Another reason US business wants a green global trade agreement: It would bring into a rules-based green market emerging economic giants like India, Brazil, and above all China, which want access to the developed world’s green know-how or intellectual property but that resist opening doors to developed countries’ green goods and services. Concern is growing that China is using the absence of a global green-trade accord to corner what many experts believe will be the next generation’s auto or steel industry.

“We’re not the only people who work in this area,” says Bill Reinsch, president of the National Foreign Trade Council [NFTC] in Washington. “The Chinese are very interested in this.”

Environmental goods and services may sound like a bureaucratic phrase, but industry officials say it covers everything from wind and solar technologies to oil skimmers deployed in spills and on to the engineering and service contracts that accompany sales of green goods.

In their letter to Obama, the NFTC and eight other groups including the US Chamber of Commerce and the Business Council for Sustainable Energy encourage the administration to consider going outside the World Trade Organization’s Doha Round to secure a timely environmental goods and services agreement.

Saying the issue should be pursued in “all appropriate international economic and environmental forums,” the letter suggests the Forum on Asian Pacific Economic Cooperation and the Organization for Economic Cooperation and Development as two possible venues.

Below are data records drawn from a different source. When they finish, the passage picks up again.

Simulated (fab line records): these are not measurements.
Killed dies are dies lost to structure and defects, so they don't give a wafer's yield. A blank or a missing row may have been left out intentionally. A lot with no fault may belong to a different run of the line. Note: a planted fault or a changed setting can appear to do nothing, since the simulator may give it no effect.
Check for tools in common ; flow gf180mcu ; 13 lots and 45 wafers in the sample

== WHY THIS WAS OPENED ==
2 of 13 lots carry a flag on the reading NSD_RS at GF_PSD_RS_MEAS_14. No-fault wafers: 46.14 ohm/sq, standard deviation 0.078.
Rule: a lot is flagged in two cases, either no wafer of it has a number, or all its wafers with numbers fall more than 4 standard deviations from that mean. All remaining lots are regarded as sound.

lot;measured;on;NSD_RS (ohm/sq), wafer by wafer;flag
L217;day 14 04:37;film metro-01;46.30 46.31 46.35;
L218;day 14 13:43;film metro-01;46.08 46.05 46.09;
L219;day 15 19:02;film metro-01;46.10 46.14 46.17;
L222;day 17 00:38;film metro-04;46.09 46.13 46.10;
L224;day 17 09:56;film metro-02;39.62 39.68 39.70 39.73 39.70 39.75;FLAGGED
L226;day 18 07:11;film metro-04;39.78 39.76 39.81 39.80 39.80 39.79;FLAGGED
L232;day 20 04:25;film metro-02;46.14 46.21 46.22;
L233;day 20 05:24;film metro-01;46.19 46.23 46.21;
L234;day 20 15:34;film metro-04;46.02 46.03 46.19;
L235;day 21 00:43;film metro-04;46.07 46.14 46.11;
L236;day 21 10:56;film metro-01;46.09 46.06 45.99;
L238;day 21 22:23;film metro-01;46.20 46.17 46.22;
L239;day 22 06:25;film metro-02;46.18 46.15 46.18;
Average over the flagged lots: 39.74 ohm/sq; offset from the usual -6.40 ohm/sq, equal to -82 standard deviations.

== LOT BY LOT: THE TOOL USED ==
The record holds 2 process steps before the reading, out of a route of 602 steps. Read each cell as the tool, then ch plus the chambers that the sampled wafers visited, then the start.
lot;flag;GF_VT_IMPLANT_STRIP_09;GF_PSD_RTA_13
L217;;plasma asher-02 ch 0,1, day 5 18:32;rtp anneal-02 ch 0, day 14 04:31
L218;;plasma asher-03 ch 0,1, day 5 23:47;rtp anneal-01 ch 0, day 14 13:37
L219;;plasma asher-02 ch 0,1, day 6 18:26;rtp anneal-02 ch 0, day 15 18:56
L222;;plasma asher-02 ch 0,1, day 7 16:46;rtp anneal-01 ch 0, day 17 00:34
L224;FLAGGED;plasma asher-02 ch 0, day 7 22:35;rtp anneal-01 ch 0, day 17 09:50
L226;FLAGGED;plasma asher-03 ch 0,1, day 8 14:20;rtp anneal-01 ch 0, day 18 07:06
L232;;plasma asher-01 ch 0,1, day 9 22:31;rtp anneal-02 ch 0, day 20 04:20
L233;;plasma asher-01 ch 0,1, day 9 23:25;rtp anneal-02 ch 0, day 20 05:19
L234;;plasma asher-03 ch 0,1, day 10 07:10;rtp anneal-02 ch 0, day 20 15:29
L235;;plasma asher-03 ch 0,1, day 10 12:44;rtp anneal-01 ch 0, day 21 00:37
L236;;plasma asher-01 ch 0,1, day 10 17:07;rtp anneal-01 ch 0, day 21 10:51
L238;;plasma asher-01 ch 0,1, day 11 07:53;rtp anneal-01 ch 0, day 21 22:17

The organizations are also pressing for the issue to be addressed at global climate talks in Copenhagen in December, and at a special G20 summit in Pittsburgh next month. Industry officials say there is a precedent for concluding a separate agreement in the information technology agreement that was reached in 1995.

But US trade officials have resisted the idea of pulling green trade out of the Doha Round out of concern for the impact such a move would have on global trade talks.

“There’s concern that you drive the final nails in the coffin of Doha if you start breaking off” sectors for partial accords, says Mr. Preiss.